|M.Sc Student||Kama Alon|
|Subject||Transparent Fault-Tolerant Java Virtual Machine|
|Department||Department of Computer Science||Supervisor||Professor Roy Friedman|
Replication is one of the prominent approaches for obtaining fault tolerance. In a distributed environment, where computers are connected by a network, replication can be implemented by having multiple copies of a program run concurrently. In cases where a copy on one of the computers crashes, the others may proceed normally and mask that failure.
Implementing replication as described above on commodity hardware and in a transparent fashion, i.e. without changing the programming model, has many challenges. Deciding at what level (hardware, operating system, middleware, or application) to implement the replication has ramifications on development costs and portability of the programs. Other difficulties lie in the coordination of the copies in the face of non-determinism, such as I/O and environment differences (e.g. different clocks). Also, the minimization of overhead needs to be addressed, so that the performance is acceptable.

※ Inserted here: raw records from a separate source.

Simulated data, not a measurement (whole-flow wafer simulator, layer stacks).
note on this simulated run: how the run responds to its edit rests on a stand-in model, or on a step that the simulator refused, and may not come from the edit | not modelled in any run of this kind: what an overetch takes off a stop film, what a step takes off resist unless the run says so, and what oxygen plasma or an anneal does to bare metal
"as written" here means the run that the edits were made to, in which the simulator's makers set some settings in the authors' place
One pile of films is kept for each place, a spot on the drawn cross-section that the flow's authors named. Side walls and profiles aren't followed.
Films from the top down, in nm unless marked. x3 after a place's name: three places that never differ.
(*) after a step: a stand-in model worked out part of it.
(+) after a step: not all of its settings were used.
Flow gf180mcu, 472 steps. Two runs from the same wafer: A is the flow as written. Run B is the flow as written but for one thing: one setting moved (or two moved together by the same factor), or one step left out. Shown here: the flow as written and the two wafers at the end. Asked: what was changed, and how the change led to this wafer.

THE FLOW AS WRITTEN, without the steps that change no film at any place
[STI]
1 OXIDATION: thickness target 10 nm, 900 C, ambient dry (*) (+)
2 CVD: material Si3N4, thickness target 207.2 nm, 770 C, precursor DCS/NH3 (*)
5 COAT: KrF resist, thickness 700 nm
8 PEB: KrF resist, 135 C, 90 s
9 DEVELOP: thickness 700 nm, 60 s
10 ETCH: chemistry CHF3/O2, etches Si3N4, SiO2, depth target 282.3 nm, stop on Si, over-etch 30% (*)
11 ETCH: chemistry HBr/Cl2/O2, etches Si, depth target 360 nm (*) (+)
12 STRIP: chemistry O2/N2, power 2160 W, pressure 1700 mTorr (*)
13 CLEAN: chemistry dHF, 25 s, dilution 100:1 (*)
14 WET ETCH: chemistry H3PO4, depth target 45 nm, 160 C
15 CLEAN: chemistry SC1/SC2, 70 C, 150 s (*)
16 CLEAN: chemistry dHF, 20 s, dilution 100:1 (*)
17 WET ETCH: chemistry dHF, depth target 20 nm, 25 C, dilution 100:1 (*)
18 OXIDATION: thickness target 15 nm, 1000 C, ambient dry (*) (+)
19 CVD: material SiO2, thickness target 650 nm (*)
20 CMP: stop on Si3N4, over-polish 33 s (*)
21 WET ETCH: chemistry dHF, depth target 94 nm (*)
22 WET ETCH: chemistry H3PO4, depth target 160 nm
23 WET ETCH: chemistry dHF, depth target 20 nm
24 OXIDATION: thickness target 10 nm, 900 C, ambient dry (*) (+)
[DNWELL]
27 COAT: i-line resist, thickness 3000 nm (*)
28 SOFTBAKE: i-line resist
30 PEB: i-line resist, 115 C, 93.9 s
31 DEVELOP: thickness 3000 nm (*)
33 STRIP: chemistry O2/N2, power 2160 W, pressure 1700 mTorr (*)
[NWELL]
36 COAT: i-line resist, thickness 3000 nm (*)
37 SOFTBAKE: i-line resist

We report on an implementation of transparent fault tolerance at the virtual machine level of Java. We describe the design of the system and present performance results that in certain cases are equivalent to those of non-replicated executions. We also discuss design
decisions stemming from implementing replication at the virtual machine level, and the special considerations necessary in order to support Symmetric Multi-Processors (SMP).